Friday, April 17, 2009

COUNT(*) for Innodb Tables

COUNT(*) for Innodb Tables
Posted by peter
I guess note number one about MyISAM to Innodb migration is warning what Innodb is very slow in COUNT(*) queries. The part which I often however see omitted is fact it only applies to COUNT(*) queries without WHERE clause.

So if you have query like SELECT COUNT(*) FROM USER It will be much faster for MyISAM (MEMORY and some others) tables because they would simply read number of rows in the table from stored value. Innodb will however need to perform full table scan or full index scan because it does not have such counter, it also can’t be solved by simple singe counter for Innodb tables as different transactions may see different number of rows in the table.

If you have query like SELECT COUNT(*) FROM IMAGE WHERE USER_ID=5 this query will be executed same way both for MyISAM and Innodb tables by performing index rage scan. This can be faster or slower both for MyISAM and Innodb depending on various conditions.

In real applications there are much more queries of second type rather than first type so it is typically not as bad problem as it may look. Most typically count of rows is needed by admin tools which may show it in table statistics, it may also be used in application stats to show something like “We have 123.345 users which have uploaded 1.344.656 images” but these are normally easy to remove.

So remember Innodb is not slow for ALL COUNT(*) queries but only for very specific case of COUNT(*) query without WHERE clause. It does not mean I would not like to see it fixed though, it is pretty annoying.


COUNT ( column ) counts all non-NULL occurences (or should …



COUNT ( * ) counts all rows.


You say count(*), would count(id) result in a table scan (MyISAM) since it doesn’t know if id is NULL or not? I’m not even sure if it counts NULL or not, I guess i should check it out.

Comment :: December 1, 2006 @ 12:20 pm

2. peter

It depends on now field is defined if it is NOT NULL it will read the counter. If it can be NULL it will perform full table scan

Comment :: December 1, 2006 @ 1:10 pm

3. Martijn Tonies

Wesley,

COUNT ( column ) counts all non-NULL occurences (or should …

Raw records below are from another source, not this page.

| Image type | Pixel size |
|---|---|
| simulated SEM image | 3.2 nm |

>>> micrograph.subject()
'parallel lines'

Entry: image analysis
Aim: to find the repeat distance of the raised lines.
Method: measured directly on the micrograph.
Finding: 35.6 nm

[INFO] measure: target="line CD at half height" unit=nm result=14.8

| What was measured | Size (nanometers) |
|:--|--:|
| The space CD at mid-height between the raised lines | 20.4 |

COUNT ( * ) counts all rows.

Comment :: December 2, 2006 @ 1:10 pm

4. Kevin Burton

This just needs to be fixed. I forgot about this when I migrated a couple of table sot MyISAM. We were computing COUNT in order to graph DB stats. Bad idea….

The issue is that most people don’t need a 100% accurate count. They just need lazy data. INNODB should add the ability to get this even if it’s not 100% correct.

Comment :: December 2, 2006 @ 3:59 pm

5. peter

Kevin,

I guess having counter such as MyISAM which would count “dirty” number of uncommitted rows could be possible but this would require some special option to enable as you can’t return wrong (approximate) result for query in default mode.

It is quite interesting where other transactional storage engines would stay on this.

Comment :: December 2, 2006 @ 4:10 pm

6. Sean

I agree with Kevin - unless you’re doing some sort of life or death calculation, it never needs to be totally accurate. Retarded decision on MySQL’s part…

Comment :: December 9, 2006 @ 6:23 pm

7. Sheeri Kritzer » Blog Archive » OurSQL Episode 2: Wild Performance Tips - The MySQL She-BA

[...] Peter Zaitsev’s blog post about count for InnoDB tables: http://www.mysqlperformanceblog.com/2006/12/01/count-for-innodb-tables/ [...]

Pingback :: December 13, 2006 @ 9:19 pm

8. peter

Sean,

The question in this case is semantics. SELECT COUNT(*) must return accurate value by standards, There is no way it would be made to return wrong data by default as this may break some application. So we’re speaking about option which will need to be specified such as inaccurate_count=1 ? Still not everyone will be able to use it because single instance can be shared by multiple applications. Having Some form of SQL FLAG, such as SELECT APPROXIMATE COUNT(*) would be better but will require application changes and at the same time one could use info from SHOW TABLE STATUS.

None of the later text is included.